Finite-Temperature Thermally-Assisted-Occupation Density Functional Theory, Ab Initio Molecular Dynamics, and Quantum Mechanics/Molecular Mechanics Methods

TL;DR

This paper introduces finite-temperature extensions of TAO-DFT, combining it with molecular dynamics and QM/MM methods to study large multi-reference systems' thermal properties, radicals, and IR spectra.

Contribution

The authors develop FT-TAO-DFT, FT-TAO-AIMD, and FT-TAO-QM/MM methods to analyze thermal equilibrium properties of large multi-reference systems at finite temperatures.

Findings

Electronic temperature effects are minor at 1000 K or below for n-acenes.

Nuclear temperature effects significantly influence radical nature and IR spectra.

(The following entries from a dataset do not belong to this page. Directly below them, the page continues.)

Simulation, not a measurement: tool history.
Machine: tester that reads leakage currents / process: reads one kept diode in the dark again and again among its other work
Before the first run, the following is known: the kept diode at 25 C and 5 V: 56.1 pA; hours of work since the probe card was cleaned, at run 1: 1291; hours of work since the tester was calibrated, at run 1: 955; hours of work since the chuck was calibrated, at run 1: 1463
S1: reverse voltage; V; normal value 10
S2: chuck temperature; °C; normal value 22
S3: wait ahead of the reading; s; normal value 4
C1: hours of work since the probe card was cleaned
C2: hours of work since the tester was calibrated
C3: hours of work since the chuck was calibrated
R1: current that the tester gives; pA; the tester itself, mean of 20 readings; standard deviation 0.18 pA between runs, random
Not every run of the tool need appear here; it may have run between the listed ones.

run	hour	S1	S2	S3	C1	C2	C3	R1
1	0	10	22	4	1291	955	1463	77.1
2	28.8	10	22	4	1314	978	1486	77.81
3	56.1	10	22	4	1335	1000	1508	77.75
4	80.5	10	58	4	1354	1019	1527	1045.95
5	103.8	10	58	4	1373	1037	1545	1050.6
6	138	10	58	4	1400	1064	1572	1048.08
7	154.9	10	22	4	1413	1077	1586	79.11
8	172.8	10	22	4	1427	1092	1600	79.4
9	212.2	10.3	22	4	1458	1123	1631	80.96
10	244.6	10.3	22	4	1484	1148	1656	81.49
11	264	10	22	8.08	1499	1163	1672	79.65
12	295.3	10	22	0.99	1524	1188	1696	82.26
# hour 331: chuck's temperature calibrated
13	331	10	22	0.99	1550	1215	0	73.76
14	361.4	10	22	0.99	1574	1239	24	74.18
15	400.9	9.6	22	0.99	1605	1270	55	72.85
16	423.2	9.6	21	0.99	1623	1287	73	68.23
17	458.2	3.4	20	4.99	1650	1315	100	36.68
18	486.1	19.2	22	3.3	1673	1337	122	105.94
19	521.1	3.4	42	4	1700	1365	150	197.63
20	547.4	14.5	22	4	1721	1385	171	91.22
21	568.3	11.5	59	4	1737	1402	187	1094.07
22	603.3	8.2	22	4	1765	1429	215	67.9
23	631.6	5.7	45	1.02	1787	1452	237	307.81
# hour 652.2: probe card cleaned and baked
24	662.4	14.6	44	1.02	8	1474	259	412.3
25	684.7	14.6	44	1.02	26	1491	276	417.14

Ar matrix has minimal impact on radical nature but can affect IR spectra of n-acenes.

Abstract

Recently, thermally-assisted-occupation density functional theory (TAO-DFT) [J.-D. Chai, J. Chem. Phys. 136, 154104 (2012)] has been demonstrated to be an efficient and accurate electronic structure method for studying the ground-state properties of large multi-reference (MR) systems at absolute zero. To explore the thermal equilibrium properties of large MR systems at finite electronic temperatures, in the present work, we propose the finite-temperature (FT) extension of TAO-DFT, denoted as FT-TAO-DFT. Besides, to unlock the dynamical information of large MR systems at finite temperatures, FT-TAO-DFT is combined with ab initio molecular dynamics, leading to FT-TAO-AIMD. In addition, we also develop FT-TAO-DFT-based quantum mechanics/molecular mechanics (QM/MM), denoted as FT-TAO-QM/MM, to provide a cost-effective description of the thermal equilibrium properties of a QM subsystem with MR character embedded in an MM environment at finite temperatures. Moreover, the FT-TAO-DFT, FT-TAO-AIMD, and FT-TAO-QM/MM methods are employed to explore the radical nature and infrared (IR) spectra of n-acenes (n = 2--6), consisting of n linearly fused benzene rings, in vacuum and in an argon (Ar) matrix at finite temperatures. According to our calculations, for n-acenes at 1000 K or below, the electronic temperature effects on the radical nature and IR spectra are very minor, while the nuclear temperature effects on these properties are noticeable. For n-acene in an Ar matrx at absolute zero, the Ar matrix has minimal impact on the radical nature of n-acene, while the co-deposition procedure of n-acene and Ar atoms may affect the IR spectrum of n-acene.